ECC (Error Checking and Correcting) RAM corrects and detects RAM errors. This is the only way you can be fairly sure that ZFS is not fed with corrupted data. Keep in mind: with bad RAM, it is likely that corrupted data will be written to disk without ZFS ever being aware of it (garbage in - garbage out).

Please note that the quality of your RAM memory will not directly affect any data that is at rest and already stored on your disks. Existing data will only be corrupted with bad RAM if it is modified or moved around. ZFS will probably detect checksum errors, but it will be too late by then...

To me, it's simple. If you care enough about your data that you want to use ZFS, you should also be willing to pay for ECC memory. You are giving yourself a false sense of security if you do not use ECC memory. ZFS was never designed for consumer hardware, it was destined to be used on server hardware using ECC memory. Because it was designed with data integrity as the top most priority.

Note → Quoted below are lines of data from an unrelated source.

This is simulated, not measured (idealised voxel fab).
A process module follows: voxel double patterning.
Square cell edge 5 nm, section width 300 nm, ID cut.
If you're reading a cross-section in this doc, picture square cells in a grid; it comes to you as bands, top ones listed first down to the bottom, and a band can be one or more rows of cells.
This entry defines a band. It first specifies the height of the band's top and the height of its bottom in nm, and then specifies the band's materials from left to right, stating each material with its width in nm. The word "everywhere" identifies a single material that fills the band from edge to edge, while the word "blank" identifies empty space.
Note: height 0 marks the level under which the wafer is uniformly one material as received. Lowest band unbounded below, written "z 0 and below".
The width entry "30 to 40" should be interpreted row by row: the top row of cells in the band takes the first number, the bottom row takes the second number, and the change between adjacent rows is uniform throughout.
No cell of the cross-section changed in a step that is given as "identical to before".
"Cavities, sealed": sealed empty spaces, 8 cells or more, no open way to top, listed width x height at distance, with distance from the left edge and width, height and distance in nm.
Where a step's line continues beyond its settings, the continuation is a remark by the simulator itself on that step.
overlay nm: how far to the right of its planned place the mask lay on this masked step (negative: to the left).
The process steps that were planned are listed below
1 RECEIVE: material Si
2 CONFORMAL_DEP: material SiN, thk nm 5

There are entry-level servers that do support ECC memory and can be had fairly cheap with 4 hard drive bays, like the HP ProLiant MicroServer N54L.

I wrote an article about a reasonably priced CPU+RAM+MB combo that does support ECC memory starting at $360.

If you feel lucky, go for good-quality non-ECC memory. But do understand that you are taking a risk here.

You don't need to limit the number of data disks in a vdev

For home use, creating larger vdevs is not an issue, even an 18 disk vdev is probably fine, but don't expect any significant random I/O. It is always recommended to use multiple smaller VDEVs to increase random I/O performance (at the cost of capacity lost to parity) as ZFS does stripe I/O-requests across VDEVs. If you are building a home NAS, random I/O is probably not very relevant.

Depending on the type of 'RAID' you may choose for the VDEV(s) in your ZFS pool, you might want to make sure you only put in the right number of disks in the VDEV.

This is important, if you don't use the right amount, performance will suffer but more importantly: you will lose storage space, which can ad up to over 10% of the available capacity. That's quite a waste.

This is a straight copy&paste from sub.mesa's post

The following ZFS pool configurations are optimal for modern 4K sector harddrives:
RAID-Z: 3, 5, 9, 17, 33 drives
RAID-Z2: 4, 6, 10, 18, 34 drives
RAID-Z3: 5, 7, 11, 19, 35 drives

Sub.mesa also explains the details on why this is true. And here is another example.

The gist is that you must use a power of two for your data disks and then add the number of parity disks required for your RAIDZ level on top of that. So 4 data disks + 1 parity disk (RAIDZ) is a total of 5 disks. Or 16 data disks + 2 parity disks (RAIDZ2) is 18 disks in the VDEV.

Take this into account when deciding on your pool configuration. Also, RAIDZ2 is absolutely recommended. with more than 6-8 disks. The risk of losing a second drive during 'rebuild' (resilvering) is just too high with current high-density drives.